01/28/2024 07:18:53 AM

Jan28

Lee Benson, Deseret News

Rabbi Samuel Spector, of Congregation Kol Ami in Salt Lake City, talks about the conflicts in Ukraine and also Israel during an interview on Friday, Jan. 12, 2024.Scott G Winterton, Deseret News

For most of us, the war in Israel is a dull ache, a reminder whenever one happens to glance at the news that after all these years hatred is still thriving in the Middle East.

But here, at the Kol Ami Synagogue in the Salt Lake foothills, it’s more than that, much more. As sundown approaches on a recent Friday afternoon, signaling the start of the Jewish Sabbath, a police car, manned by an off-duty cop, is parked at the entrance, its blue and red lights flashing — the standard greeting now for congregants as they arrive for evening services. They pass through recently upgraded motion-detecting floodlights and then wait to be buzzed in at the front door.

Security is always an expense at the synagogue, as it is at virtually all Jewish places of worship, but Rabbi Samuel Spector says since Hamas attacked Israel on Oct. 7, Kol Ami has been compelled to spend thousands more on safety measures.

The answer to ending the madness, to seeing the police car turn off its lights and drive away?

“Stop hating Jews,” is the rabbi’s short answer. “Let the people live and live in peace.”

The rabbi is no militant, no warmonger. He’s long been a proponent of the moderate idea of carving out a portion of Israel and giving it to the Palestinian people for their home. As he sees it, if there’s anything good to say about the current situation, it’s that it could pave the way for the two-state solution to finally become a reality.

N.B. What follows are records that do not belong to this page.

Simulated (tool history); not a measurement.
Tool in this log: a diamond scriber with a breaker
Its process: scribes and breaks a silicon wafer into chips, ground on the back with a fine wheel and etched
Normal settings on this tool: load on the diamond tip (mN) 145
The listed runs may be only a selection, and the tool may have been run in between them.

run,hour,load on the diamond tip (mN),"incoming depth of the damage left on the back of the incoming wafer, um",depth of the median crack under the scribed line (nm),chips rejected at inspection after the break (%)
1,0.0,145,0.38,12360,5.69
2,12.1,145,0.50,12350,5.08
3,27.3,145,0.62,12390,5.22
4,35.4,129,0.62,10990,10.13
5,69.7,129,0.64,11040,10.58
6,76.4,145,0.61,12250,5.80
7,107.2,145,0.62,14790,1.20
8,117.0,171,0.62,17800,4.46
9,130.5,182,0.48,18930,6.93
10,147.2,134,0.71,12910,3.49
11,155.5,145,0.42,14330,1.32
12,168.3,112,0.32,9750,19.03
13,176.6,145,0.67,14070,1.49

“I actually have more hope for two-state than I did before Oct. 7,” he says. “I feel like (before the war) there were people on the extreme right who said all this should be ours and people on the extreme left who said why can’t we all just get along and create one country. Now, I think both extremes have realized that’s not going to be the case.”

He continues, “The far right had always said, ‘Vote for us if you want safety and security,’ and now we’ve seen the biggest collapse of security in Israel’s history and largest massacre of Jews since the Holocaust, so I think this has revived the opportunity for more moderate leadership in Israel. I don’t think Israel will tolerate any more Gaza being led by Hamas, so hopefully there will be people who take over in Gaza who will feel the international pressure for a two-state solution.”

Meanwhile, he sees no other course than to continue to battle an enemy whose pronounced goal is the extermination of Jews.

“The Hamas charter openly states it is committed to genocide of the Jewish people,” he says. “They’ve said Oct. 7 is just a preview, that they’re going to do this a thousand more times. If Israel laid down their weapons, there’d be a second Holocaust.”

Rabbi Spector was in Israel twice last year, in August, about a month before the Hamas attack, on a congregant synagogue trip, and again in November, about a month after the fighting began, as part of a fellowship of young American rabbis. The trip had been scheduled long before the war, and he could have stayed safe at home, as some rabbis elected to do. But Rabbi Spector decided to go. “The point of our trip was to strengthen ties and show the Israelis they’re not alone, so our trip seemed more important than ever,” he says.

The atmosphere he felt between the two visits was night and day.

In the August visit, “It was in the midst of the judicial reform debate and I’d never seen a country more divided,” he says, “and in November, I’d never seen a country more united.

“It felt a lot like the United States on Sept. 12, 2001,” he continues. “People were heartbroken and at the same time doing all they could to pull together. I was in a hotel where everybody else was an internal refugee who had been displaced from the southern border. People just showed up at the hotel, shouting in the lobby, ‘I have a washing machine, who needs their clothes washed?’ It didn’t matter if you were religious or secular, a man or a woman, straight, gay, Jewish or Muslim or Christian, everybody had been affected by this war and everybody stepped up to help each other. That was incredibly inspiring.”

All while the threat of war was unrelenting.

“When I checked into my hotel, they told me where the bomb shelter was, and to take my shower in the morning because Hamas usually fires its rockets in the evening,” says the rabbi.

Here at home, he’s seen a similar coming together by his congregation — the largest in Utah at some 1,200 members. Although it’s not universal. “Some have been inspired to come out more,” he says, “and there are some who said they’re too scared to come.”

He reviews the reasons why: “Since Oct. 7, we’ve received four bomb threats, we’ve had protesters outside our building protesting the Israeli government — when we’re not the Israeli government, we’re a synagogue of Jewish Americans — we had a guy who drove through our parking lot screaming oaths at us, we had someone who drove at a bunch of us on the sidewalk, we have received numerous voicemails and emails that are threatening in nature.”

And so life goes on. At the Kol Ami Synagogue, situated on a beautiful plot of land overlooking the lights of Salt Lake City, surrounded by peaceful east side neighborhoods, in the land of the free and the brave, the cold hard truth is that it requires an act of courage just to go to a service.

“It’s something we’ve dealt with our entire history,” Rabbi Spector sighs. “It’s sad, but there hasn’t been a time when we haven’t been hated, when we haven’t had people trying to kill us.”